Imperfect Metaphor

The metaphor that came to me on my morning run is inexact, but because it has stuck with me I'll write about it anyway.

During my recent involvement with the Stephanie Atwood Belly Fat Blow-Out book / eating program, I've spend some time contemplating the nature of processed foods (the program is against them). Here's how I see it. First we put a basic food (be it plant or animal) in a machine to smash it to smithereens and leach out most of its natural, healthy components. Then we add in a few artificially created vitamins and minerals, mix the results with some guar gum (a binder made from beans stripped of their nutrients by dehulling and smushing), ascorbic acid (a preservative made by fermenting sugar with black mold), lotsa sugar or carcinogenic artificial sweeteners, plenty of salt, and artificial color. Then we pour the goo we've made into some kind of mold or container, slap a clever wrapper or label on it (Animated characters anyone? Cute, anthropomorphized farm animals maybe? Happy chickens?) and stock the shelves at the Safeway or the mini-mart with it.
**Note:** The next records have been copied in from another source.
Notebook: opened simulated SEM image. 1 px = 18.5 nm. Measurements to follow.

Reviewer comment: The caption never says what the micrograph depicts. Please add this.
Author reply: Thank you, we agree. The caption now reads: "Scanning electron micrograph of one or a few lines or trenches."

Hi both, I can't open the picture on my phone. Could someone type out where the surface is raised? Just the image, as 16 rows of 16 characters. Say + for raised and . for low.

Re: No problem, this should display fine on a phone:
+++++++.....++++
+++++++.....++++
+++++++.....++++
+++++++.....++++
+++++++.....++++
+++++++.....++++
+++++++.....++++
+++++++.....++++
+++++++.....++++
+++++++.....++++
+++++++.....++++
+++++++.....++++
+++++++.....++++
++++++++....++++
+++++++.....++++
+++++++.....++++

When we buy it and eat it, it feels good in our mouth--sweet, chewy, filling. Thanks to the robust marketing industry in our culture, which fills up our senses with pleasing images and promises everywhere we look--I'll wait a minute while you close that pop-up--we feel good eating many different "food" products that are made by some version of the process I've outlined above. 

I love parks. They may be artificial additives, but they're additives I appreciate!
Yeah, I know, well, duh. So where's the metaphor? It popped into my mind as I ran in a very urbanized area this morning--Northridge, California. I made my way up one of the main commercial arteries looking for what on the map appeared to be a bike path (it wasn't one). Along the way I saw what I believe was every fast-food joint ever created and corporatized on this planet. Then I also saw a huge storefront surmounted by the word "Vitamins" in big red letters. As I waited at the corner for the light to change, I took in the fast food palaces, the vitamin store, and all the glum commuters sitting isolated in their cars as they stopped-and-goed in the heavy traffic. 

Then it came to me--we are highly processed humans. It's like we've been dropped in some huge cultural centrifuge and spun until we're smashed to smithereens. We've had the vitality we were born with leached out of us and so are forced to shop at the vitamin store to try and recover it. We pride ourselves in reading food labels--from this one I'll get calcium, from this one fiber, from this one vitamin C--and because we're good at it, we supply our bodies with the nutritional equivalent of guar gum and ascorbic acid in the hopes they will restore us to the vital creatures we were at birth. 

Alternative metaphor? 


We also "exercise," be it in a gym or a yoga studio--this in place of the constant running, moving, lifting, skipping, and singing that our early ancestors practiced. Then we put our butts in oversized, ecologically ruinous conveyances--only one person per behemoth vehicle, please--and drive to work where we spend some more motionless hours. I'm not going to beat this dead horse (speaking of metaphors); you get the idea.

All is not lost, however. My run took me to Cal State Northridge, where I ferreted out the sports complex. Sadly, the track and the fields are closed to the public, and yeah, what's up with that; but the very existence of these huge exercise venues indicates that, broken and then ineffectively patched up though we may be, as a species we yearn to be in motion, which is really the same as yearning to be healthy.

It's not the World Series, but it's October
baseball at Cal State Northridge!
I feel blessed to live in Pleasanton, a town of 74,000 that boasts 44 parks. We people love parks. We love open space. We love trees. We love wildlife, even when it's only crows and squirrels. So I offer two ways to feed that love: First, don't read labels so much to see what's been added as to see what's not been taken out. Second, close this screen you're looking at right now, stand up, put on your sturdy shoes, and walk to the nearest park. Let's act as a reminder to the world that people were made to run, move, lift, skip, and sing.